My husband came back after the disappearing act. We didn't really talk and after 22 years of marriage, the status quo for the last 7 years things are not going to change. We have become expert at living within our dysfunctional marriage; at some level, he is satisfied. But I have this persistent notion that someday, I could find a man my age who would love (and make love to) me.
(Members of this group usually refer to it as sex but, really it should be making love, because it should be more than *******. Anyway.....

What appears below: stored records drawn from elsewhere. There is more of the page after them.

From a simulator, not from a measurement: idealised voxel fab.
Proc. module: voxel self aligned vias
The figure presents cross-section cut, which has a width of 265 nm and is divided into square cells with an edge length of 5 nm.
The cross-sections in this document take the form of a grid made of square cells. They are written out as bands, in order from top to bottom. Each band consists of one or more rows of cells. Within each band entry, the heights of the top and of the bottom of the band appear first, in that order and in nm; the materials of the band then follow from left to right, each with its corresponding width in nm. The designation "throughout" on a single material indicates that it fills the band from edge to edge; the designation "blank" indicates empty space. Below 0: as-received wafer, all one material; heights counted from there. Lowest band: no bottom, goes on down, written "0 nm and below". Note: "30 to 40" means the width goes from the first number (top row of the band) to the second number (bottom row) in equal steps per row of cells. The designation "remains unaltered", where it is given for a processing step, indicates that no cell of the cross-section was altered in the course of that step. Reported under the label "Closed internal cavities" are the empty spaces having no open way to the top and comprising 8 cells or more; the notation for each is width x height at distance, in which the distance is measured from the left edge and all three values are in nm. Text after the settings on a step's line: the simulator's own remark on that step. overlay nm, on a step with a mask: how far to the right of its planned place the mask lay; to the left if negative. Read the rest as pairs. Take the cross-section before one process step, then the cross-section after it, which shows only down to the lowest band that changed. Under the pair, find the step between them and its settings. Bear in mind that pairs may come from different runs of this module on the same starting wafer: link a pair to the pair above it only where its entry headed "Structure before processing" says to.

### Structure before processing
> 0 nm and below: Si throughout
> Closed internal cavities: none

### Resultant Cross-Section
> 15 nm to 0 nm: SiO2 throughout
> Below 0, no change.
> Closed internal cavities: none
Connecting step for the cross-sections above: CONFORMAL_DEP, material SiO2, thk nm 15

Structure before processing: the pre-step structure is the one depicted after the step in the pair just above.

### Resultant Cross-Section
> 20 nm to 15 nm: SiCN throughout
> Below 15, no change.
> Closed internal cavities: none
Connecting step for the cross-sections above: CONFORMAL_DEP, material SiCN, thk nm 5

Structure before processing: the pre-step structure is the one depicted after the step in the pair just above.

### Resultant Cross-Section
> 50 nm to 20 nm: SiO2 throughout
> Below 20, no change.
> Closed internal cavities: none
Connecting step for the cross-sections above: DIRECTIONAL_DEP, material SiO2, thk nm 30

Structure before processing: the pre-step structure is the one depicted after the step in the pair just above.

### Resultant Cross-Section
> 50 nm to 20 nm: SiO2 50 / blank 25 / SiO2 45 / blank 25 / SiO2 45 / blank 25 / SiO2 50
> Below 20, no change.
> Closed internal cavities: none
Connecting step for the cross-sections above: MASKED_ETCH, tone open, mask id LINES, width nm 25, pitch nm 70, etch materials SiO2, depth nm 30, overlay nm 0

This week we had an offer on our house. A low ball offer from a tenant. My husband said what he always says "it's your house, do whatever you want" This is very kind of him and it is also true. (I rebuilt the house over the last two decades, handled the expenses for the last 7 or so.) So I am free to do whatever I should decide to do with our house and our little boy. This also means that I am alone in whatever decision I make. I am exhausted as it is and I am scared of all the responsibility.( Even though I probably have been pretty much alone for many years)

So knowing that I would not make the wrong financial decision and sell the house, I needed to take action to shore finances up. Here's my problem, in moments like these, I feel like my back is to the wall and I have to step up for our children's future. But he just sits down and makes himself a cup of tea. And then I try to explain...you have responsibilities please don't leave me alone to fend for our children's and my life. After a couple days of my demand that he work, he leaves.

So I start making plans on the finances and go to work to earn a living. Today, I have a business appointment but, I don't know whether he will show up to watch our son or not. I am trying to push through my fear to take action to support our family.

But that old fashion notion of mine about having a man who loves, makes love to me and sees me as a woman who is somewhat fragile and in need of some support persists.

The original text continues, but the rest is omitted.